Liberty Global PLC lost 28,800 subscribers in its June quarter, compared to a gain of 40,800 year over year, due in part to unit Virgin Media's dip in video customers in the United Kingdom and Ireland.
Virgin reported a loss of 27,000 video organic revenue-generating units, or RGUs, during the quarter ending June 30. The telco said the drop was caused by a shift in focus away from entry-level TV packages to capital efficiency.
It managed to offset the decline by adding 17,000 voice and 5,000 broadband subscriptions. Overall, it lost 5,000 RGUs and 6,000 customers in what its parent described as a seasonally weak quarter.
"In the second quarter this year, we saw steady video losses, but slower growth in broadband and voice driven primarily by competitive market dynamics in the U.K.," CEO Mike Fries said on an earnings call August 8. "Competition has ratcheted up, especially at the lower end of both broadband and TV."
As of June 30, Virgin had a total of 14.7 million broadband subscribers, 6.0 million cable customers and 3.2 million mobile subscribers.
Fries said Virgin had scope to expand further by doubling its ultra-fast broadband speeds to 1 Gbps, an upgrade that was "just around the corner."
This meant Virgin was best positioned to deliver on the U.K.'s plan to roll out nationwide fiber broadband by 2025, he added, whereas rivals such as BT Group PLC and smaller fiber providers will struggle without "substantial regulatory relief."

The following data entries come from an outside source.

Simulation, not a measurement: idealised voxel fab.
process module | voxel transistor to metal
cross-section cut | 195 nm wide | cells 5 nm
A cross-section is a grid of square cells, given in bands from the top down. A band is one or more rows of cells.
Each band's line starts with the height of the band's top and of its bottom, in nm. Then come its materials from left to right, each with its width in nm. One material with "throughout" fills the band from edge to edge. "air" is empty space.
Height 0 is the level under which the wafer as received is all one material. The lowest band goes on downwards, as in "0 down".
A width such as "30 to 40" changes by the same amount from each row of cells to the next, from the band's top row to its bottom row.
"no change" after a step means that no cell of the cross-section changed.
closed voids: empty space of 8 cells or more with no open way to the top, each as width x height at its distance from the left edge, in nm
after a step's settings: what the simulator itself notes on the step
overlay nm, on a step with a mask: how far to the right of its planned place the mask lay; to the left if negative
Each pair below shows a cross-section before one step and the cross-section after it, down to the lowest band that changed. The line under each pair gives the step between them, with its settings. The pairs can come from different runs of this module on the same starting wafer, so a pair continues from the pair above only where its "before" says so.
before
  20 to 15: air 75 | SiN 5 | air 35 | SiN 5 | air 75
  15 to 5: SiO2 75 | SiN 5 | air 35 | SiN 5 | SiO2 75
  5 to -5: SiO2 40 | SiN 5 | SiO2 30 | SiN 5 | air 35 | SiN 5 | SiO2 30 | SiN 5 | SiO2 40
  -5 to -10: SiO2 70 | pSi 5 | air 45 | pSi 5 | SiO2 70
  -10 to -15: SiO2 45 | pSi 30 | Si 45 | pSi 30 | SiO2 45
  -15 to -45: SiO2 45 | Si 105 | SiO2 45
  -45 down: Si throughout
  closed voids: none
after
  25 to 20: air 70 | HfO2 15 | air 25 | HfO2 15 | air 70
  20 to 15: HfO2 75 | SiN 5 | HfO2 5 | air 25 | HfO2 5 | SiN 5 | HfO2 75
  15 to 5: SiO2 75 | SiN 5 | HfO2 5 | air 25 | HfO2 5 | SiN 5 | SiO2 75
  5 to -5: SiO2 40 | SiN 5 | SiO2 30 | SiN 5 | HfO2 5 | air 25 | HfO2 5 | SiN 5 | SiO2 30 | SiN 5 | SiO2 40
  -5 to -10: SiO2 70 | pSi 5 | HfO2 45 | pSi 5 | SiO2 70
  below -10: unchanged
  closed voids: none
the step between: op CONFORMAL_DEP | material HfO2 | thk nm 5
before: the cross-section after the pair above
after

Fries reiterated Virgin's ambitions to deliver 1Gbps to 15 million homes by the end of 2021, including both full fiber connections and hybrid connections.
Virgin plans to upgrade the latter to achieve these faster speeds by the end of 2019. Prime Minister Boris Johnson has pledged full fiber connections for the whole of the U.K. in the next six years.
Comparatively, BT has connected 1.5 million homes to full fiber broadband, with plans to cover 4 million by March 2021 and 15 million by 2025.
Virgin Media's network expansion endeavor — called Project Lightning — has meanwhile reached over 1.8 million premises, including 232,000 in the first half of 2019, Fries said on the call.
Elsewhere in Europe, Liberty Global reported subscriber losses in countries including Switzerland, where its unit UPC lost 28,000 RGUs, and Belgium, where Telenet lost 20,000 — though these drops were lower than in the prior-year period.
Liberty's second-quarter revenues from continuing operations dropped 5.5% year over year to $2.85 billion from $3.02 billion, which the company attributed to the weakening British pound and euro against the U.S. dollar.
This excludes its Germany and Eastern European businesses, which were recently sold to Vodafone Group PLC but includes its Swiss assets, which are expected to be sold to Sunrise Communications Group AG in the fourth quarter.
Liberty Global reported net earnings attributable to shareholders of $53 million for the second quarter, compared to $912.6 million year over year.
The firm also announced plans to launch cash tender offers, consisting of class A and class C ordinary shares, around August 12 for an aggregate total value of up to $2.5 billion.
Liberty confirmed its full-year outlook including adjusted free cash flow of $550 million to $600 million, a $2.7 billion decline in property and equipment additions and flat to declining operating cash flow.